The currency markets are mostly dominated by profit taking and speculative positioning as the investors seek direction these days. The Wall Street rally gave a short-lived boost to risk-positive currencies in New York, yet the limited enthusiasm in Asia lead to some consolidation during the overnight session. AUD and NZD were the biggest winners overnight as we suspect that carry trading is now subject to demand, regarding the bearish outlook on JPY weakening.
GBP saw heavy unwind this morning, in the back of weak industrial and manufacturing data. Cable dropped to 1.4832 – a new fresh low, lowest since June 2010.
Weak, weaker, weakest?
As the JPY bearish trend strengthens, the credibility on Abenomics and the further negative outlook for broadening Yen weakness gain momentum. Now, the Japanese media reports that the BoJ Board might have an emergency meeting immediately after the three nominees to new governorship are approved by the Japan’s Diet this week. The Deputy Governor nominee Iwata is focusing on aggressive monetary easing to ensure the positive trend in Yen weakness.

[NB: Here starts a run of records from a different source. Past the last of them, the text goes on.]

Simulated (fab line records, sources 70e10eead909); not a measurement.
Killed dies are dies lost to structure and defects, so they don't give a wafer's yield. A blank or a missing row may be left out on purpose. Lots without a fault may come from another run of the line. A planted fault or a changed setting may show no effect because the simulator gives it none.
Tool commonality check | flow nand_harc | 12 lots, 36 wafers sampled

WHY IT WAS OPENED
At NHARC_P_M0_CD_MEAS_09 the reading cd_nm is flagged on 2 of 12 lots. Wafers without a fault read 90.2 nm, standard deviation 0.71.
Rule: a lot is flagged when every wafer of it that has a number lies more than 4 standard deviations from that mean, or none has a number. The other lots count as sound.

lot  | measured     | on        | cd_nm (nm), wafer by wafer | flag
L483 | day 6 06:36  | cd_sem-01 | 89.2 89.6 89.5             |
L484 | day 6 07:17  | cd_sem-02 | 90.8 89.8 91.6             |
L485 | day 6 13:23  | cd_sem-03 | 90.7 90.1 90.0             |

JPY and its crosses traded one leg up in Tokyo yesterday. USDJPY hit 96.71, while the biggest winners were AUDJPY and NZDJPY. Overnight, AUDJPY traded over 99.50, and the markets now target 100.00, while NZDJPY hit 79.90 – its highest quote since July 2008. The carry traders are believed to jump in the game as the current market conditions are favorable to chase decent opportunities. First, the volatility on AUD and NZD vs. JPY is on a weakening trend; the 1-month implied volatility shows lower lows and lower highs. Second, the CFTC data shows that the recent speculative positions retreated, especially on AUDJPY, where the speculative volumes collapsed 90% since December 2012. Consequently, we suspect the long positions to be rebuilt on the bullish outlook on AUDJPY, decently relying on BoJ policymakers naturally.
The monthly Sharp ratios on carry trades with JPY funding leg were negatively impacted by the recent high volatility since the JPY started its massive weakening (appr. 6 months ago). Now that the volatility is looking downwards, we expect more opportunities to jump in the trend in the close future.
Smash on GBP
GBP registered a heavy sell-off immediately as the industrial and manufacturing production numbers fell in this morning. In January, UK’s industrial production decreased by 1.2% month-on-month (vs. +0.1% exp. and 1.1% in December), pulling the yearly drop down to 2.9%, while the manufacturing production retreated by 1.5% m/m and 3.0% y/y. As immediate reaction, GBPUSD sold-off 80pips in single move, while EURGBP soared to 0.87775.
The future outlook remains cloudy over the sterling as the bearish trend momentum strengthens. We remain bearish on GBP, and place our next target to 1.4687.
Fake Rally on Euro
Yesterday saw decent Euro bids taking the currency pair up to 1.3054 in NY. In fact, the risk rally in Wall Street triggered a short-lived positive momentum on the risk-positive currencies versus USD and JPY. But that’s it. The reason has obviously not been enough to keep EURUSD over 1.3050, and the pair wrote-off US session gains entirely, and traded down to 1.2990/1.3000.
Data-wise, the German CPI numbers came in line with the market expectations in February, while the Greek industrial production fell by 4.8% in January (vs. -0.5% in December). The 10-year sovereign yield spread between core and periphery keeps widening on the political instability and the economic discrepancies within the Euro-Zone. So far, EURUSD built a strong resistance on 1.2960 / 1.3000 zone in March. The bearish trend remains strong, as we keep our bearish view on EURUSD. In our view, the current support should soon fail to carry such an heavy EURUSD on its shoulders.